Ping An hits regulatory wall on RMB funds

A recent CIRC regulation has kept Ping An Insurance from investing in two RMB funds.

Ping An Insurance Group has been prevented from investing in two domestic private equity funds, in accordance with a Chinese regulation that forbids insurers from investing in domestic private equity funds that are not co-managed by the insurers themselves, according to a report from Z-Ben Advisors.

The China insurance giant “pulled out” of the RMB funds of CITIC Private Equity Funds Management and CICC’s Jiatai fund, according to a report from Z-Ben Advisors.

The Notice of the Insurance Fund Investment in Equity and Real Estate, issued in July by the China Insurance Regulatory Commission, prohibits China’s insurance industry from investing in domestic non-insurance GPs, according to Lillian Zhu, analyst at Z-Ben.

“This will tell all Chinese private equity funds that it’s not that easy to obtain insurance funding,” Zhu told PE Asia. Basically, if domestic RMB funds want to have insurance companies as LPs, they will need to form a joint venture fund, Zhu said.

Although the regulation was issued five months ago, Ping An only just pulled out of CITIC PE's and CICC’s funds last week, according to the Z-Ben report.

However, Ping An’s withdrawal did not affect CITIC PE’s fund status, according to a spokeswoman for CITIC PE. Ping An had expressed interest in the fund, but had not reached the due diligence stage when it withdrew.

She declined to provide any details of CITIC PE’s RMB fund. But according to Zhu from Z-Ben, Ping An withdrew from CITIC Private Equity Fund III. PE Asia's data division shows that Fund III closed on its RMB 10 billion (€1.2 billion; $1.6 billion) target in May.

Ping An and CICC did not respond to requests for comment by press time.

Ping An currently has RMB 2.5 trillion assets under management, but only RMB 39 billion is allocated in private equity, according to PE Asia's data divison.

Although China’s insurance industry was cleared for investing in domestic private equity earlier this year (with the above restrictions), regulations tend to work on a case-by-case basis with the insurance industries, says CITIC's spokeswoman.

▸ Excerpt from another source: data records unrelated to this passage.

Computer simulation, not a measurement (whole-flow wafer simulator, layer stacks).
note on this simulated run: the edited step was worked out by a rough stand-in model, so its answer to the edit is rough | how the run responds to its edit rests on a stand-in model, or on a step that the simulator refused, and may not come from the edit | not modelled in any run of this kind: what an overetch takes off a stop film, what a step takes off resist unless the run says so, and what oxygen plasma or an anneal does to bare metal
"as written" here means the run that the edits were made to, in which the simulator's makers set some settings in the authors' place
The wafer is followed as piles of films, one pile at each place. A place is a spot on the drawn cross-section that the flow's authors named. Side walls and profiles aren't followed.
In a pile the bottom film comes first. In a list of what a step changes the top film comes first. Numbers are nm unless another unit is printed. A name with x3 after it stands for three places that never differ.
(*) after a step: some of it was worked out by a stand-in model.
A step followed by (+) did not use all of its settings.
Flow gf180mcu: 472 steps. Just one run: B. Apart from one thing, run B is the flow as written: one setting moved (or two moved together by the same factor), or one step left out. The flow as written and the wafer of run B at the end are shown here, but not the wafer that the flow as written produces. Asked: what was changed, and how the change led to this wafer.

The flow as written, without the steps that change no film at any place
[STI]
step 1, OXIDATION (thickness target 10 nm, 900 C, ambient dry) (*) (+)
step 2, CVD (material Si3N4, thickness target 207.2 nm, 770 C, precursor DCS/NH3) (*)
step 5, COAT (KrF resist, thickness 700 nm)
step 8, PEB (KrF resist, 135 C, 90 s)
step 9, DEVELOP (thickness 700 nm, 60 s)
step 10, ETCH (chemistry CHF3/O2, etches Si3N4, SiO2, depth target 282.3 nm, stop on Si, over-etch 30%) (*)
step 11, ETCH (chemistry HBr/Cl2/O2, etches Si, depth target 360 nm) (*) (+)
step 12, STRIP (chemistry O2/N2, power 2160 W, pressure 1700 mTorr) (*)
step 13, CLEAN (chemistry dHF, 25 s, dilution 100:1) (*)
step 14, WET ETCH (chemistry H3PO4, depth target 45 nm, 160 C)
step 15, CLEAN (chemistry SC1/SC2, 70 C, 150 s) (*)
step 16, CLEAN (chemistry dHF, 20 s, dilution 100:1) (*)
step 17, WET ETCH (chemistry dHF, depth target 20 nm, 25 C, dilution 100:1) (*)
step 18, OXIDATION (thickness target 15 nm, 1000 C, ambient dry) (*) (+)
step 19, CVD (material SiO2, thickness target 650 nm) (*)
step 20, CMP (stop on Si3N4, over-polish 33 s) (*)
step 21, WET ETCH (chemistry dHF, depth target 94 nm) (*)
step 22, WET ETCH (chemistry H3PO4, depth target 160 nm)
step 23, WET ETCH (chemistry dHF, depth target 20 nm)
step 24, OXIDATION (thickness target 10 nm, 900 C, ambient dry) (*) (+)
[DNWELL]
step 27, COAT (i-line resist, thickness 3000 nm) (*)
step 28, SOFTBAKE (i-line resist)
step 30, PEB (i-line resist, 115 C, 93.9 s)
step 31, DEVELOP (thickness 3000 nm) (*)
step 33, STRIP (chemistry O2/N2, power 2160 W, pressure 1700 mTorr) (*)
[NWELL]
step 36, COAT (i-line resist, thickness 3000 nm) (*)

In the past, domestic GPs have set up joint venture funds with insurance companies, according to Z-Ben’s Zhu, and she named two prominent ones: Hony Capital set up its RMB 10 billion Hony PE RMB Fund II in cooperation with China Life Insurance Company in 2010; and CITIC PE’s Fund III was set up in cooperation with China Life Insurance, which committed RMB 2 billion to that fund, according to PE Asia’s data division.